William Felkner was once a graduate student at Rhode Island College (RIC), working toward a degree from the college’s School of Social Work. As part of his “policy and organizing” class, his professor required him to lobby the state legislature for progressive “social and economic justice” policies, which Felkner, a conservative libertarian, did not support.
When Felkner refused to advocate for policies with which he disagreed, he was given a failing grade in the class. That was in 2004.
In 2007, Felkner filed a lawsuit against RIC.
Now, 15 years after he received his failing grade, Felkner’s case is going to be heard by a jury, according to the College Fix’s Greg Piper.
Two years ago, First Amendment protection groups, such as the Cato Institute, the Foundation for Individual Rights in Education (FIRE), and the National Association of Scholars, filed a friend-of-the-court brief on behalf of Felkner, asking the Rhode Island Supreme Court to overturn a trial court ruling against the former student. The court has finally agreed to do so.
“The record in this case is voluminous and replete with disputed facts. Resolving all such facts in the light most favorable to Felkner, the issue is whether he has made tenable claims that defendants have violated his constitutional rights to free speech and expression. We believe that he has,” the court wrote.
Felkner’s problems with his professors began before he refused to lobby for policies he didn’t support. The school announced it would show the Michael Moore propaganda film “Fahrenheit 9/11.” Felkner emailed his professor, James Ryczek, about concerns over bias and whether an opposing film would be shown. Ryczek responded at the time: “I revel in my biases,” according to an email obtained by FIRE.
“[A]nyone who consistently holds antithetical views to those that are espoused by the profession might ask themselves whether social work is the profession for them,” Ryczek also wrote.
Ryczek would admit in court testimony that students had to lobby for the policy chosen by the school, even if they disagreed with that policy.
Another of Felkner’s professors, Roberta Pearlmutter, eventually allowed Felkner to lobby for his own cause but told him his grade would suffer for it. Felkner refused to give up his First Amendment rights and took the grade reduction.
Felkner was then told that his choice to lobby for a policy he chose would keep him from being “able to meet the academic requirements necessary to obtain a degree.”

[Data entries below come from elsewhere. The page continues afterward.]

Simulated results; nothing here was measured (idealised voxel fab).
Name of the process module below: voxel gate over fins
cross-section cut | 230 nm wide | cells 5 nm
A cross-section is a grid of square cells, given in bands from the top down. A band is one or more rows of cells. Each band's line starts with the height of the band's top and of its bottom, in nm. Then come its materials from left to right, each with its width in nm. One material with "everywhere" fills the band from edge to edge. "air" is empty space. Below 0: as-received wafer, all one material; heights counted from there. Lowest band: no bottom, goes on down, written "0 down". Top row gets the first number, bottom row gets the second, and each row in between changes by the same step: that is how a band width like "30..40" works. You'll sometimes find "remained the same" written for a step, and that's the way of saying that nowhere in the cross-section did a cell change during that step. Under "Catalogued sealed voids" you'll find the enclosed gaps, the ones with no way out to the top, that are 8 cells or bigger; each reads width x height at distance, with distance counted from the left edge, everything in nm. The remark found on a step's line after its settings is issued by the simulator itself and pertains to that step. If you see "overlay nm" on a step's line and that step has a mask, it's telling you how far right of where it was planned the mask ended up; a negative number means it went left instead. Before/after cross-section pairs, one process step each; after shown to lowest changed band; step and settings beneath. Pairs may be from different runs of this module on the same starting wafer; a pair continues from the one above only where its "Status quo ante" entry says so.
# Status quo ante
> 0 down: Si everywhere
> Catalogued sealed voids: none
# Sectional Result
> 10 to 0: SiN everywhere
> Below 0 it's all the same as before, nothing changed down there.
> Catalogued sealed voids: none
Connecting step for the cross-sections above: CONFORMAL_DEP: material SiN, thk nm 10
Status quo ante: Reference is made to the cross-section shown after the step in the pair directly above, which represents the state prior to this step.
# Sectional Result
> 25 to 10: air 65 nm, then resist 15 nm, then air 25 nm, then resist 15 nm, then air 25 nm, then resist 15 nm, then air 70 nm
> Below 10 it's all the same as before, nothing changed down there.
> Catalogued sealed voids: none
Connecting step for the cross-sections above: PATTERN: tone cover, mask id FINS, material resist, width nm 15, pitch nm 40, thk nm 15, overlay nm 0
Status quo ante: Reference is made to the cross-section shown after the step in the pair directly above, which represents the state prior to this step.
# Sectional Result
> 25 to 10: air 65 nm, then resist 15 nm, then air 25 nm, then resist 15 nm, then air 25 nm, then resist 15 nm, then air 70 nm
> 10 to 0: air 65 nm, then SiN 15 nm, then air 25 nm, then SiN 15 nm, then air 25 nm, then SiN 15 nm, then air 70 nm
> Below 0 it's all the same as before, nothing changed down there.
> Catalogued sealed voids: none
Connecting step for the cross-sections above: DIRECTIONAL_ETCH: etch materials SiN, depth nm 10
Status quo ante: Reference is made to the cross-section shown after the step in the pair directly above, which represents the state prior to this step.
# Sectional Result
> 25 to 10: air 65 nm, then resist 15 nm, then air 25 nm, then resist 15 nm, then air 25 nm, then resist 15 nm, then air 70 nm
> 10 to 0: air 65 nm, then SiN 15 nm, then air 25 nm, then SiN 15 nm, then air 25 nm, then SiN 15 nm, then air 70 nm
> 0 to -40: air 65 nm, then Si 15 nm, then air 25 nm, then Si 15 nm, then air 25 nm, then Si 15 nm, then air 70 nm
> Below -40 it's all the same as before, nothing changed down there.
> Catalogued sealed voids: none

After eight years in the court system, Felkner’s case was dismissed. Thanks to help from the friend-of-the-court brief, the Rhode Island Supreme Court overturned the lower court’s ruling and will send the case to trial – unless RIC finds a way to settle with Felkner and avoid a trial, which could reveal some nasty things about the school they may not want public.
Felkner is now 55 years old, and told the Providence Journal that he was “pleased the court has recognized my claim of free speech infringement and I look forward to my day in court.” He added that he has a 17-year-old daughter who is getting ready to look at colleges and wants to make sure that “RIC does not continue this discrimination for her generation.”